Such companies—generally with more than 1,000 employees—usually have to work across multiple TMCs or perhaps leave certain regions unmanaged by a TMC, he said. Such programs also generally have 20 to 30 percent leakage from either unmanaged employees or those booking outside of the programs, he added.
Mesh started on the travel side by servicing companies with "orchestrated direct booking," where employees booking direct could controls around booking, budging and payment, but for the larger companies, they needed to maintain relationships with one or multiple TMCs. As such, Mesh developed a platform that "can orchestrate offline and online booking that is fully integrated with our expense management system," Zehavi said.
The platform is designed to work with one or multiple TMCs, not to replace them.

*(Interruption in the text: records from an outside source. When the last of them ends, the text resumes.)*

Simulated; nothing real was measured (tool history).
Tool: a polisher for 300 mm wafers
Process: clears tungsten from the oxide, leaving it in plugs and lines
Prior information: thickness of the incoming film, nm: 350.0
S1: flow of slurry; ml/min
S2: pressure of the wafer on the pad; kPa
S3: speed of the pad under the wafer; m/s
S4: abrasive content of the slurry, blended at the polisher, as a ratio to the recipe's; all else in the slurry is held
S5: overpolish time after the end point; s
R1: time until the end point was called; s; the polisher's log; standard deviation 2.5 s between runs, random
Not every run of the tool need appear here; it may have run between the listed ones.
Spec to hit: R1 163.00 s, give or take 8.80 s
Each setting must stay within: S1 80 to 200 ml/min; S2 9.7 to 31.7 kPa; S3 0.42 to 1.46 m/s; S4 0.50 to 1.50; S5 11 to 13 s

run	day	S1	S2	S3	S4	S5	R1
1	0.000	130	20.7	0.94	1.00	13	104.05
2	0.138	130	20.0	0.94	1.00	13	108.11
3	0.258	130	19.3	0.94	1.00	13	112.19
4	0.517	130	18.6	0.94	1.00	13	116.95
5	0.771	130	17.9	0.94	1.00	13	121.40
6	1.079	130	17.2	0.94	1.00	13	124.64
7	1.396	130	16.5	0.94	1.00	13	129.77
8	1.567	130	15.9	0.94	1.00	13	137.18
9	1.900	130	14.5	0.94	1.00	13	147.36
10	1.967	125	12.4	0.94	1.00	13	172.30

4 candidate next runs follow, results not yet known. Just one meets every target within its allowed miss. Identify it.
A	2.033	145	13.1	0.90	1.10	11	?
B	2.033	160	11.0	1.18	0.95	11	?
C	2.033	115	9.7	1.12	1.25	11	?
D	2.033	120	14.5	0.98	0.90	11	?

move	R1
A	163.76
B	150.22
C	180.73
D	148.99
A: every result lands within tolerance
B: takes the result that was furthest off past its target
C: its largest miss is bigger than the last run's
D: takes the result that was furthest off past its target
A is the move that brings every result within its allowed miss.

"As opposed to some of the other players coming into the space that are trying to eat the TMCs' lunch, we believe that the TMC is a different business," Zehavi said. "We are a technology vendor, and we believe there is value in the TMCs, and that is why we are trying to modernize the way we are working with the company."
Platform capabilities include compliance controls, in which employees booking get budgeting built into virtual or physical cards used for travel. As they spend on those cards, it automatically goes into the system and determines whether expenses are in budget rather than requiring that to be checked in expense report approval later, according to Zehavi.
The platform also manages employee data, so it does not have to be entered multiple times if they are working across multiple TMCs, he said.
In some cases, the platform will not require integration with TMCs as it can "communicate with agents through multiple channels," but Zehavi said Mesh is in conversations around the world to develop a list of TMC partners.
The platform can support negotiated rates via its global distribution connections. Mesh currently is live with Sabre, and the other GDSs will be added "soon," Zehavi said.
Pricing for the travel platform will be announced later in the year, with the expectation that it will be more in the form of a platform fee than transaction fees, he said.
Some customers already have begun using the travel platform and are in "the last stages" of rolling it out across their entire company, Zehavi said. Among those are cross-border e-commerce provider Global-e, where the platform has helped in "solving critical bottlenecks in T&E, automatic expense capturing and reporting and streamlining the process for everyone involved," according to Global-e COO Shahar Tamari.
Mesh joins several other fintech providers in developing technology and support targeting travel management, including Brex, which launched a new travel booking service built with Spotnana earlier this year; Coupa, which built a travel booking module from its acquisition of Pana; and Ramp, which developed a travel solution to aid with compliance, expense reporting and data management. Zehavi added that Mesh is "well-funded," with $123 million in investment secured in recent years.